Search code examples
c++c++17compiler-optimizationbit-shiftinteger-promotion

C++ Bitshift in one line influenced by processor bit width (Bug or Feature?)


I encountered a strange problem, but to make it clear see the code first:

#include <stdio.h>
#include <stdint.h>

int main() {
    uint8_t a = 0b1000'0000; // -> one leftmost bit
    uint8_t b = 0b1000'0000;
    
    a = (a << 1) >> 1; // -> Both shifts in one line
    
    b = b << 1; // -> Shifts separated into two individual lines
    b = b >> 1;
    
    printf("%i != %i", a, b);

    return 0;
}

(using C++ 17 on a x86 machine)

If you compile the code, b is 0 while a is 128. On a general level, this expressions should not be tied to the processors architecture or its bit width, I would expect both to be 0 after the operation

The bitshift right operator is defined to fill up the left bits with zero, as the example with b proves.

If I look at the assembler code, I can see that for b, the value is loaded from RAM into a register, shifted left, written back into RAM, read again from RAM into a register and then shifted write. On every write back into RAM, the truncation to 8 bit integer is done, removing the leftmost 1 from the byte, as it is out of range for an 8-bit integer.

For a on the other hand, the value is loaded in a register (based on the x86 architecture, 32-bit wide), shifted left, then shifted right again, shifting the 1 just back where it was, caused by the 32-bit register.

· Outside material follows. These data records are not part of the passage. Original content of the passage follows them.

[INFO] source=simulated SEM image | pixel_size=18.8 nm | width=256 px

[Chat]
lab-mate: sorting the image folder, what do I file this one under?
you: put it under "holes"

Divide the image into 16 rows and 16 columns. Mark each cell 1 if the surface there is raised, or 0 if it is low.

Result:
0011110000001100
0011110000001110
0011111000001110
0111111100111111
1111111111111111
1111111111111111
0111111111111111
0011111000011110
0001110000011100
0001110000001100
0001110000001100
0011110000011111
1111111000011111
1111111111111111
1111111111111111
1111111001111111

My question is now, is this one-line optimization for a a correct behavior and should be taken in account while writing code, or is it a compiler bug to be reported to the compiler developers?


Solution

  • What you're seeing is the result of integer promotion. What this means is that (in most cases) anyplace that an expression uses a type smaller than int, that type gets promoted to int.

    This is detailed in section 7.6p1 of the C++17 standard:

    A prvalue of an integer type other than bool, char16_t, char32_t, or wchar_t whose integer conversion rank (7.15) is less than the rank of int can be converted to a prvalue of type int if int can represent all the values of the source type; otherwise, the source prvalue can be converted to a prvalue of type unsigned int

    So in this expression:

    a = (a << 1) >> 1
    

    The value of a on the right side is promoted from the uint8_t value 0x80 to the int value 0x00000080. Shifting left by one gives you 0x00000100, then shifting right again gives you 0x00000080. That value is then truncated to the size of a uint8_t to give you 0x80 when it is assigned back to a.

    In this case:

    b = b << 1; 
    

    The same thing happens to start: 0x80 is promoted to 0x00000080 and the shift gives you 0x00000100. Then this value is truncated to 0x00 before being assigned to b.

    So this is not a bug, but expected behavior.